From the man, the myth, the legend...
When I saw this old thread today my first thought was to wonder both how and why you even found it. My next thought in noticing how old it is and that it was never responded to----was to think it has to hold the all time GOLFCLUBATLAS.com record of elapsed time between initial post and first response---an amazing twelve and a half years!
And then I noticed that in the first nine responses today, three of them are architects and three I know and admire greatly---Cowley, Doak and Nagle (to that list I would add Jeff Warne who responded a bit later and beat me to the elapsed time thing but who I also feel basically has all the requisites to be a damn fine golf architect, and I mean right now and today, if he wanted to be-----(why I feel this way is a story for another time).
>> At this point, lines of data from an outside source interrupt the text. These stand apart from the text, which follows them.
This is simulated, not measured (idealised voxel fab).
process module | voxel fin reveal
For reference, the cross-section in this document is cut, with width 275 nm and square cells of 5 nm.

Then I started thinking about this thread---particularly when it was first posted and I realized it truly was a pretty mysterious time---a mere six weeks after perhaps one of the greatest "mental marker dates" of the last century-----9/11/2001.
I got grounded past our departure day in the 9/11 world-wide airline shutdown for 4-5 days in Northern Ireland when I was over there with a team of eight guys from my club playing some matches against some Northern Ireland clubs (including Royal Port Rush and Royal County Down). None of us had been through anything like that in our lives (Americans all) and so we sort of moped around in a constant mental and emotional fog until the most optimistic of our group announced to all of us----"WTF, we're probably going to be grounded over here for days so instead of moping around in a fog why don't we just keep playing golf?" Most of us did and it was an amazing mental and emotional salve for most of us, I think; but it sure was for me. In other words, it felt sort of like golf itself came riding back in to the rescue. As we trod quietly around that glorious Royal County Down hitting our shots sometimes lost in other thoughts, it seemed like the place was just folding me into its arms somehow. And I believe when I climbed up to the 9th tee and saw those Mountains of Mourn in all their majesty in the background, I probably even started to cry a little. I felt like I could almost hear the spirits murmuring, and it occurred to me that there they stood proud and strong and everlastingly enduring no matter what the day or time held otherwise------a constant observer through all the ups and downs and sideways ages. So I guess an inordinate amount of "mystery" or mysteriousness was on my mind during that remarkable time anyway.
And, as we all remember, it did not go away any time soon, that's for sure. Actually, the thing that gave me some closure or first peace of mind was a seemingly completely unrelated event that happened maybe in the beginning of November 2001. I was watching the Mark Twain Awards that is the annual event where most of the world's best comedians honor one of their own. At this one it was Whoopi Goldberg. They all came up on stage, one after another, and roasted her as she sat peering down from her Queen Box. It was just hilarious. And then the time came for her to depart her Queen Box and come down on the stage to accept her award. She walked to the microphone as the entire theater stood and cheered. Finally they sat down and she just stood there without saying a thing. She might have stood there looking at them in the silence for thirty seconds, but it seemed like an eternity.
And finally she spoke-----"When I heard I got this award I decided I would not come because it just seemed so trite with what is going on in the world now. But then I remembered a quotation from Mark Twain---"Nothing in the world can WITHSTAND the ONSLAUGHT----of-----HUMOR." So here I am and thank you very much."
Also, it was around that same time that NGLA hit me like a ton of bricks with its mysteries but I think the real reason for it is it was the first time I had played in the NGLA Singles Tournament and they had the course playing screaming firm! In those days in America, even with all the tournament golf I had played all over the place for about twenty five years, I was simply not used to seeing an American course play that fast---and that "possible." It was that very thing that gave me that "Blue Thunder Moment" at Exit 7a on the NJ Turnpike as I was driving home from NGLA that lead to my formulation and development of what I came to call the "Maintenance Meld" or the "Ideal Maintenance Meld" (IMM). It is very safe and true to say that kind of maintenance preparation turned the lights up full bore on all kinds of NGLA's architectural nuances and mysteries. What it meant was that all the available options and choices (strategies) that NGLA's ground potentially held or had to offer were all working on all twelve cylinders. The thing is (and I was only out there practicing that first evening), I could try some stuff that had previously seemed unimaginable, and if I pulled it off in tune with my imagination it actually worked. I was alone out there that day and I just wanted to scream with joy!! (maybe I did).
Also, after that I kept going back to NGLA all the time and that is where I really got to know George Bahto. I'm thinking of you George and those good times together on the little slice of Heaven that has to be your personal favorite of all time.
So there you are for now, but being the long-winded story teller I've always been there will probably be more to follow.